Did Your Salespeople Choose to Be in Sales?

Even if you reviewed as many resumes as I do each week you might not notice this:  Most sales candidates did not have a sales position as their first job after college.  Most started as something else and then, out of the blue, they were in sales, sales management, marketing, or business development.  I always get suspicious when somewhere back in time a candidate went from Purchasing to Sales Management and never sold along the way…

So what happened?  Did they think salespeople had a more exciting life/role and wish to become one?  Were they given ultimatums to accept commission sales positions as a way of keeping their jobs during a recession?  Did they lose a job in their chosen profession and then take a sales position out of desperation?

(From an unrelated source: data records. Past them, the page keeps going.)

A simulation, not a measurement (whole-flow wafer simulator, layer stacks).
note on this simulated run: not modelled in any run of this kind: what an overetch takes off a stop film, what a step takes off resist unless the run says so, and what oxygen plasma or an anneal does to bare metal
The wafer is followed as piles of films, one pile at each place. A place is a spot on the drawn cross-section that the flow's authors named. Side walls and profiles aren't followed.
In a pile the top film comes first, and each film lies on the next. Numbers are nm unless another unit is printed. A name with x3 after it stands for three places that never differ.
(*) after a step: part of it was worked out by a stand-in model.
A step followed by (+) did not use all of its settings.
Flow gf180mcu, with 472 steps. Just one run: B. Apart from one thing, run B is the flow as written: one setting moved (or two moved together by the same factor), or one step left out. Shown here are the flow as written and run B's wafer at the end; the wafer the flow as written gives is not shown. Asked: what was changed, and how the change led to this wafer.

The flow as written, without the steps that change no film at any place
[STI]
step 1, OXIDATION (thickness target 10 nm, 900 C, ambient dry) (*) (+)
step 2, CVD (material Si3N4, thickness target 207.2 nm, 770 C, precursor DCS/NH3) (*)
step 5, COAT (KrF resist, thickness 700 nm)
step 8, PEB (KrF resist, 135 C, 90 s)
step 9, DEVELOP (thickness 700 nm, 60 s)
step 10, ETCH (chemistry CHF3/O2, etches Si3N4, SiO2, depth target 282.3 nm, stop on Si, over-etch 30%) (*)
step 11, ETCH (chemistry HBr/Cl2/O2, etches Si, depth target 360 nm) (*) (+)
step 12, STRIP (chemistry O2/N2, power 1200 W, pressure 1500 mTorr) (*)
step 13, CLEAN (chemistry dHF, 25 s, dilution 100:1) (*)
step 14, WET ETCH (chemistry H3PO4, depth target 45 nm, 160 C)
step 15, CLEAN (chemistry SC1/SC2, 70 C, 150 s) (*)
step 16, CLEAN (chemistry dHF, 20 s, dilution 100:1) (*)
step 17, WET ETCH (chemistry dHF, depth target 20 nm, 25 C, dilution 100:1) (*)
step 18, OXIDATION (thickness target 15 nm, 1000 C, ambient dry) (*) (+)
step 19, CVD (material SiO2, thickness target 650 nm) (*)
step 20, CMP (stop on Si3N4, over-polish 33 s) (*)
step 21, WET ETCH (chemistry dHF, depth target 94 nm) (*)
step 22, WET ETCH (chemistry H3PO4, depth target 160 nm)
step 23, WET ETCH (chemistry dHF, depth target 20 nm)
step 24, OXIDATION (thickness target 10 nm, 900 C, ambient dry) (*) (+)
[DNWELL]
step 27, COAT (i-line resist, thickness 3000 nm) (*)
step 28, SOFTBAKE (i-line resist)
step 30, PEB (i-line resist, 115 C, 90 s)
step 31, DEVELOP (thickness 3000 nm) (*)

Of more interest is why, after the transition, they remained in sales…After all, only a small percentage (26%) of them are reasonably good at it.

The small percentage of people who chose sales as a career (if I had a resume, it would show sales as the first position but it was less a matter of choosing and more a realization that I wasn’t qualified to do anything else!) aren’t any more successful than those who didn’t.

Let’s conduct an informal poll/exercise.  After reading this, ask your most effective and least effective salespeople if they chose sales as a career or simply ended up in a sales career.  Then report your findings by commenting below.  We would be very interested in your findings!

Your comments might read something like:

“Our most effective salesperson was forced into sales 10 years ago.  Our least effective salesperson started in sales 20 years ago because it was the only job he could get.”